Sunday, February 27, 2011

How effective is your mini regression?

The market window of opportunity for electronic products is gradually shrinking. This directly affects the design cycle of SOCs going into these products. Aggressive schedules leave no margin of error. Since verification claims most part of the design schedule it becomes all the more important to improve efficiency and weed out redundancies wherever possible. Mini regression, ubiquitous to all ASIC projects is a subset of stable tests to ensure sanity when –
-   RTL was fixed for a bug.
-   TB was fixed for issues.
-   Before main regression to confirm that the database is clean.
-   Precedes check-in (configuration management).
Considering the above list, mini regression assumes an important role throughout the project. If not defined logically, this can invite inefficiencies in the process and affect schedule. Imagine if the tests in mini regression don’t exercise the common functionality of the design that gets affected due to a bug fix. The next regression run is a complete waste of resources - both simulation cycles and debugging efforts which otherwise could have been avoided.
So, how to define a mini regression?
Coverage driven verification has been religiously adopted by all new project starts. An essential part of this approach is to run coverage frequently as compared to legacy approach of directed scenario based verification where coverage was run in the later part of the projects. If you are working on a legacy test suite then you already have enough tests in place to run the coverage at the start itself. Verification tools have supported ‘coverage grading’ for a long time. Coverage grading helps you identify the tests contributing maximum to the coverage goals. If you are working at the block/IP level the focus of the coverage would be on the functionality of the block and once you move to subsystem or SOC level, the integration verification becomes the focus. To analyze the coverage grading, it is important to make sure that the coverage goals are in line with the scope of verification. With this list in hand, engineers can easily identify the list of tests that have the maximum reach to the functionality of the design thereby improving the effectiveness of mini regression.  
But, hold on; is this criterion good enough to select the tests? Remember, mini regression is used quite frequently. Another important aspect to be considered is the total turn-around time for mini regression. A test running for a long time can contribute maximum to coverage. However this test may not be the best choice for the mini regression as the total time to execute this test will be quite long and waste resources otherwise. So now we have two parameters, ‘coverage grading’ and ‘simulation time grading’ and we need to identify a compromise between the two to define a mini regression suite. Finally, since the main regression keeps on growing as the verification progresses, it is important to update the mini regression test list periodically.
With design complexity increasing, verification is becoming even more complex. Efficiency is vital to accomplish the given task in short time. A well planned mini regression is one of the keys to improve that efficiency.
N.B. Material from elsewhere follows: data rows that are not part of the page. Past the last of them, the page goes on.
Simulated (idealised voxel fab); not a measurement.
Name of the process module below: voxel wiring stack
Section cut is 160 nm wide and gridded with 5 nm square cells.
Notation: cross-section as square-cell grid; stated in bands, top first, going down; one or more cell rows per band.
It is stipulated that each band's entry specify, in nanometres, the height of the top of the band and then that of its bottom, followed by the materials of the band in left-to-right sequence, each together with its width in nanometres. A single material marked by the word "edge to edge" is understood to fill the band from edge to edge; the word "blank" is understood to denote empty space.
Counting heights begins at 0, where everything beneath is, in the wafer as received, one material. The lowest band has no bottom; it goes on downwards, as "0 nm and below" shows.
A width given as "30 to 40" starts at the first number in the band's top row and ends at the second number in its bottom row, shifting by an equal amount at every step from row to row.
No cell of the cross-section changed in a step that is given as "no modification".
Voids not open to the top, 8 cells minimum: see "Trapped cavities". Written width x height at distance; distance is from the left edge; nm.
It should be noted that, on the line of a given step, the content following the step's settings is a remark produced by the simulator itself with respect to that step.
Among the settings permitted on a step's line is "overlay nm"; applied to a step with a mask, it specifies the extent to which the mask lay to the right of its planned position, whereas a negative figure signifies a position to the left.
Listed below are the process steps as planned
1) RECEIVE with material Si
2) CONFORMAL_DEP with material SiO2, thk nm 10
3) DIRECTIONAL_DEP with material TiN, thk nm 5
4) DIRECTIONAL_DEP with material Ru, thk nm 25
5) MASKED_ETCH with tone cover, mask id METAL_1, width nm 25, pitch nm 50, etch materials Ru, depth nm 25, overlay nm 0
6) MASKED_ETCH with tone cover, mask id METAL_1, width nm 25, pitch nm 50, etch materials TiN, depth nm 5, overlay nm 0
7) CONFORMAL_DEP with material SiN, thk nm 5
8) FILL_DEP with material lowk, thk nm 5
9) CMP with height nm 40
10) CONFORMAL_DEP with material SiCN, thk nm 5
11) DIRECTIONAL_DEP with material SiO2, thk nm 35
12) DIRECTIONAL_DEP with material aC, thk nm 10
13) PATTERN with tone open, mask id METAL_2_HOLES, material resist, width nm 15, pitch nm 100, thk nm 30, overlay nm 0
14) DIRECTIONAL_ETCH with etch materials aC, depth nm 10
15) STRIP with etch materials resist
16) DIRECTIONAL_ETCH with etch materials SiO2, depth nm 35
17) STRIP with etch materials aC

Saturday, February 12, 2011


BUGS are like a career partner for a verification engineer. Every new bug discovery makes you feel elated and satisfied. Probably a verification engineer would say BUGS more no. of times than his/her kid’s name J.
However, bugs aren’t always welcome especially when discovered late. Intel, the top semiconductor company has been bitten by another nasty bug recently.
OLD BUG – In late 1994, Intel confirmed a bug, popularly known as FDIV BUG (FDIV – x86 assembly language floating point instruction) in hardware divide block of the Pentium processor. According to Intel, the bug is rare (once every 9 to 10 billion operand pairs) and its occurrence depends upon frequency of FP instruction usage, the input operands, how output of this unit is propagated into further computation and the way in which the final results are interpreted. The bug was root caused to few missing entries in the lookup table used by the divide operation algorithm and was fixed with a mask change in the re-spin. Total cost of replacement of the processors was approximated to $475 million in 1995.
One example to test the BUG was - (824633702441.0) X (1/824633702441.0) should be exactly equal to 1 while the affected chips return 0.999999996274709702 for this calculation.
NEW BUG – A few weeks back, Intel confirmed another bug in a recently announced (at CES) Cougar point chip sets having 2 sets of SATA ports (3Gbps & 6Gbps). The problem was discovered in a transistor in 3Gbps PLL clocking tree that has a very thin gate oxide allowing it to turn on with very low voltage. This transistor has been biased with a high voltage leading to high leakage current. Continuous usage of this port will lead to transistor failure estimated to be in 2 to 3 years. The problem was confirmed in the Intel reliability lab while testing for accelerated life time performance (~time machine J). The remedy is a metal layer fix. Intel decides to replace the chip sets and has declared the approximate cost to be $700 million in worst case.

Points to ponder
-  The mean time between the 2 bugs (both ended up with customer) is 15 years.
-  Intel’s handling of this crisis equivalent situation has improved a lot since the first one.
-  The corrected samples took months for the first one but weeks for second.
-  FDIV bug could have been discovered with random verification (was still evolving at that time).
-  The new one is a reliability issue. Probably we need modeling techniques to uncover such issues early enough.
-  The cost of the bug to Intel is more than the annual revenues of many semiconductor companies.
BUGS, the inevitable part of our careers can be costly at times. The ongoing development in verification methodologies, standards, modeling and EDA technology all work towards taming those hidden defects that tend to prove Murphy’s law (If anything can go wrong, it will go wrong when you least expect it) some day.
Be cautious & Happy bug hunting!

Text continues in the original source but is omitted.